Barbara Revelli

Mushroom Design

A miscellaneous products collection

How many objects have been designed with a clear reference to mushrooms?
This is has been collected until now. If you have more, add it to the bucket and we'll share the pleasure.

Vergroot

mushroomchair - Photo from the website Daily Icon

We start with a classic, french designer Pierre Paulin 'mushroom chair'; a revolutionary concept realized in 1959 from a tubular steel frame. The abstract sculptural form, creates a uniquely comfortable and aesthetically pleasing seating experience, allowing the user to have total freedom of movement.

We continue with a sustainable floor lamp designed by the australian Simon Duff
This low energy lamp utilizes low wattage LED lighting technology and recycled ABS resin, offering he end user the ability to change the colour and intensity of the light.
Another lamp is realized by swedish designer Matti Klenell in different sizes to accommodate various needs.

Korean designer Heather Bayless got inspired by her childhood memory of making mushroom spore prints and realized a spice shakers. The title "Twins" comes from the typical mushroom way of growing in groups, related o each other however they maintain different levels of development, as twins do.

Still in a group is the Mushroom Forest series: the caps are on different heights and dimensions working as flat table tops. This product is developed by designer Thomas Wold.

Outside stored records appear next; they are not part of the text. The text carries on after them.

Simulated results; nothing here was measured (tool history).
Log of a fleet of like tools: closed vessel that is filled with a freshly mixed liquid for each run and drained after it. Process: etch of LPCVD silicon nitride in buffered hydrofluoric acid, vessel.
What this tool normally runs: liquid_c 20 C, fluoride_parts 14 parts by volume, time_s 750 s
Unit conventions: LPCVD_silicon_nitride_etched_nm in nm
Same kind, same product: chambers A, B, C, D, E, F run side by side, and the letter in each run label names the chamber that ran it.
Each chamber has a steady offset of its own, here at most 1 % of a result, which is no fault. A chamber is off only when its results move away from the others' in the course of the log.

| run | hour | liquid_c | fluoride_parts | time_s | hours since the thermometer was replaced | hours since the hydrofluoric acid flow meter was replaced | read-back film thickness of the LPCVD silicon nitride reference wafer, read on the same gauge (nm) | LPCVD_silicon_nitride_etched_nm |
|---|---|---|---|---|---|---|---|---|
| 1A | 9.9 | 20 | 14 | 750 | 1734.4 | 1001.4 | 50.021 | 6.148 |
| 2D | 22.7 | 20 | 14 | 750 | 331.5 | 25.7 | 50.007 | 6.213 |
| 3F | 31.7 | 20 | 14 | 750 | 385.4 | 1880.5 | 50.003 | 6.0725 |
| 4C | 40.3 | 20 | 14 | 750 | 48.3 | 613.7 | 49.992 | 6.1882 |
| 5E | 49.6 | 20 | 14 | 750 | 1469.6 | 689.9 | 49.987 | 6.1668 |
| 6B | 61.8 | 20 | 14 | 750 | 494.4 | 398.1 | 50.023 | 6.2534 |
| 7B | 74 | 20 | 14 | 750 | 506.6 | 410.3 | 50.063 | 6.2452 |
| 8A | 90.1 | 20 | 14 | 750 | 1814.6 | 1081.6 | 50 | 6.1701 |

Far away from the childhood or fairy tales influence, is the concept developed by Dunne & Raby / Michael Anastassiades. Focusing on 'irrational but real anxieties such as the fear of nuclear annihilation', as they define it, this design studio treats this phobias with a bit of humor, transforming the nuclear bomb in a huggable furniture produced in different sizes.

Last but not least, we grow from furniture to urban architecture through the mushroom form 'metropol parasol' of Jurgen Mayer in Seville, Spain.